The Federal Government has moved further towards the implementation of a last resort compensation scheme for the financial services industry on the back of the Carnell report into banking practices.
The implementation of a last resort compensation scheme is regarded as having implications professional indemnity insurance regime applying to financial planners.
Faced with a number of adverse findings within the report, the Minister for Revenue and Financial Services, Kelly O'Dwyer has escalated the processes around a last resort compensation scheme by empowering the Ramsay Committee Review of external dispute resolution (EDR) arrangements to formally examine the issue and make recommendations.
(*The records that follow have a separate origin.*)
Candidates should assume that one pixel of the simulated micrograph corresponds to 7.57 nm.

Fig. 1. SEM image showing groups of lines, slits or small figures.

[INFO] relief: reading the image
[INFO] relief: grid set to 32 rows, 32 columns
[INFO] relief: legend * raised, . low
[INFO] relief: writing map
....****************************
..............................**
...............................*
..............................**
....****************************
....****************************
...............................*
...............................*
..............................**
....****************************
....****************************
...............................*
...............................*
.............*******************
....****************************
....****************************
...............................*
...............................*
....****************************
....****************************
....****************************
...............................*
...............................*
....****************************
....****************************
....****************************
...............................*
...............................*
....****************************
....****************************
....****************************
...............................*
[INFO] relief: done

The implementation of a last resort compensation scheme has been strongly pursued by the Financial Ombudsman Service (FOS) but resisted by some element of the industry who have been concerned about funding for such a regime.
In a formal response to the Carnell report, O'Dwyer said she had "strengthened the Ramsay Review terms of reference to allow the expert panel to make recommendations, rather than observations, on the merits and potential design of a last resort compensation scheme, and to consider the merits and issues involved in providing access to redress for past disputes".
"The panel will consult with stakeholders and will produce an additional report, with recommendations on a possible compensation scheme, by the end of June this year," she said.
O'Dwyer also signalled the Government's continued pursuit of a "one stop shop" EDR regime, notwithstanding load demands from the superannuation industry for the retention of the superannuation complaints tribunal (SCT).
"The Government has committed to putting in place a one-stop-shop for consumer complaints that will provide speedy access to justice, have the power to make binding determinations and to provide compensation," she said.